I see now (baying done the first, sample, book, and
posted it to Isham today) why there are no adequate translations of
Homer. He is baffling. Not simple, in education; not primitive,
socially. Rather a William Morris of his day, I fancy.
There's a queer naivety in every other line: and at our
remove of thought and language we can't say if he is smiling or not.
Samuel Butler thought he was: and Butler's version lacks dignity,
therefore, as much as it lacks poetry. Palmer is altogether the best, I
think.
My version runs to 5000 words of this first book. I have
tried to squeeze out all the juice in the orange; or what I thought was
the juice. I tried to take liberties with the Greek: but failed. Homer
compels respect. I confess he has me beaten to my knees. Perhaps if I
did much more I might be less faithful.
The work has been very difficult: though I'm in a Homeric
sort of air; a mud-brick fort beset by the tribes of Waziristan, on a
plain encircled by the hills of the Afghan border. It reeks of Alexander
the Great, our European fore-runner: who also loved Homer.
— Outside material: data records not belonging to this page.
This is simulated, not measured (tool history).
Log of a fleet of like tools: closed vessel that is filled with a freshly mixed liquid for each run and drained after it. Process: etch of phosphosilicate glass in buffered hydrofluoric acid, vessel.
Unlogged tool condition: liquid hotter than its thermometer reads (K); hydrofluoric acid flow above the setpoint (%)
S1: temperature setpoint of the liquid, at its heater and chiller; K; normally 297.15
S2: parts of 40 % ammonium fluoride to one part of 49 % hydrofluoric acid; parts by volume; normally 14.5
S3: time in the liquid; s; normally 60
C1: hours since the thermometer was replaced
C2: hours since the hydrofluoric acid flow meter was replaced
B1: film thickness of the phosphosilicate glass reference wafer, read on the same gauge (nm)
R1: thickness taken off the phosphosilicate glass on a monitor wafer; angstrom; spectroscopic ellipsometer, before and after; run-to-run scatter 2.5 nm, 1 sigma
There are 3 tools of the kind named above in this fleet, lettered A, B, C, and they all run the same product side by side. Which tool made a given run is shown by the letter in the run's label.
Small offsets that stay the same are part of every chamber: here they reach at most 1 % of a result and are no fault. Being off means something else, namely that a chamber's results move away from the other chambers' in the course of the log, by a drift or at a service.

But, as I say, it has been difficult. This which I have
sent is the sixth copying-out: so I shall not be a whit sorry (except in
pocket) if your backers cry off the project, at sight of the sample.
You will realise, on the minor points of name-spelling,
punctuation, paragraphing etc, that I don't care the least little bit
what changes you make, to please yourself, to please your audience, to
fit your type or page. The printer should use the MS of a new
book (not a reprint) as raw materials to be cooked into decency.